Marshall Islands Compact negotiators refuse to travel to the US for talks
Negotiations between the USA and Marshall Islands in relation to the renewal of Compact funding have hit a stumbling block.
The negotiating team from Marshall Islands pulled out of a scheduled third round of talks that were due to be held at the weekend. They have pointed to what they see as a refusal by US negotiators to take the issue of addressing ongoing nuclear impacts sufficiently seriously.
The relevant aspects of the Compact agreement are due to expire on September 30 next year. Whilst the US has tried to show good faith in devoting more time and energy to progressing the talks, the Marshallese negotiators have made it clear that addressing the nuclear legacy is non-negotiable.
President Kabua of Marshall Islands still intends to travel to Washington to take part in the White House summit with President Biden.
Pacific voices at UNGA
Pacific leaders have spoken during the 77th General Assembly of the United Nations.
Vanuatu was the first country to call for an international treaty to ban the proliferation of fossil fuels. The call was part of the address made by President Nikenike Vuraboravu who spoke in his capacity as Head of State.
Other leaders also spoke of the importance of increased and enhanced global action to address the causes and impacts of climate change. President David Panuelo of the Federated States of Micronesia called on the US and China to re-establish their bilateral commitment to work together to address the global challenge of climate change.
In a side event, Prime Minister Kausea Natano of Tuvalu and President David Kabua of Marshall Islands were part of a group of countries that launched the “Rising Nations Initiative” aimed at preserving the sovereignty and cultural heritage of atoll nations.
Outcomes of ministerial meeting on Disaster Risk Reduction
Pacific delegations made important contributions to the Asia-Pacific Ministerial Conference on Disaster Risk Reduction, held in Brisbane recently.
There were magnificent displays of Pacific culture and protocol at the Pacific Pavilion. Pacific speakers contributed to sessions that considered the importance of incorporating traditional knowledge into disaster risk reduction (DRR), the perspectives of people living with disabilities and the need for improved early warning systems in the Pacific region.

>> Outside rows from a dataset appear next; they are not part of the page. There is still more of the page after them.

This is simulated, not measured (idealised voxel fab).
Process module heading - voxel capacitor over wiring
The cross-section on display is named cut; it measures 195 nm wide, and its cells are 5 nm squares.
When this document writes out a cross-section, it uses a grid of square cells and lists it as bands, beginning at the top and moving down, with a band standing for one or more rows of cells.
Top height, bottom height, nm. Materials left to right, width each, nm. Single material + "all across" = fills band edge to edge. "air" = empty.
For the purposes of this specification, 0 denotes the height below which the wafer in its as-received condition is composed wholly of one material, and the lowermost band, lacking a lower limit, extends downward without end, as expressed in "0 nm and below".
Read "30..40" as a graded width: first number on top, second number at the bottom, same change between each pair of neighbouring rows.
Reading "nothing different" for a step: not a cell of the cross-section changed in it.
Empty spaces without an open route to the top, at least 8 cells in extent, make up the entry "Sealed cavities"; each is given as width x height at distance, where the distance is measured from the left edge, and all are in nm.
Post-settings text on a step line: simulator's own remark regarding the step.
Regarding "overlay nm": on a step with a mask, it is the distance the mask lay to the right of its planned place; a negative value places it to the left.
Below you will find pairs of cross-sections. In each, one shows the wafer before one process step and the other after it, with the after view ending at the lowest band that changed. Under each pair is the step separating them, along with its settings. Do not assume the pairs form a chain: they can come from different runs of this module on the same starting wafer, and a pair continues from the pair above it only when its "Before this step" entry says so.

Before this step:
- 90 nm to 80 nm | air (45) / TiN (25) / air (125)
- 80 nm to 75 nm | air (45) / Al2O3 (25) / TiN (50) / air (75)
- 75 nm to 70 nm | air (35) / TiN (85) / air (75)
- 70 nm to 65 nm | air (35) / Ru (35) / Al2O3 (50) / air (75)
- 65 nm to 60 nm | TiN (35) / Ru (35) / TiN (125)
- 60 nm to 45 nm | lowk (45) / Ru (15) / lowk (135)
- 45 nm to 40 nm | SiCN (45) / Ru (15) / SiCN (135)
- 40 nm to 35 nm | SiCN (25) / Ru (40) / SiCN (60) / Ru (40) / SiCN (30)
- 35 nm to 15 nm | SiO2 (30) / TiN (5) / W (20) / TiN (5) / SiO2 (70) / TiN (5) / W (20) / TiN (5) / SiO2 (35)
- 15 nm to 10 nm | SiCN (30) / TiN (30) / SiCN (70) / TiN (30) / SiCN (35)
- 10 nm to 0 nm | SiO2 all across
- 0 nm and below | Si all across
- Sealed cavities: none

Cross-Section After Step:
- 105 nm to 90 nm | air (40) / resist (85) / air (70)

Fiji’s Minister for Defence, National Security and Foreign Affairs, Hon. Inia B Seruiratu carried forward the momentum of the earlier Pacific Disaster Ministers Meeting, which he chaired.
Esline Gareibeti is Director-General of the Ministry of Climate Change in Vanuatu. She received the Women’s International Network in DRR Leadership Excellence award during the conference. It was in recognition of her work to build up capability in Vanuatu and across the region in relation to geohazards.
Tess Newton Cain is an Adjunct Associate Professor at the Griffith Asia Institute and project lead of the Pacific Hub.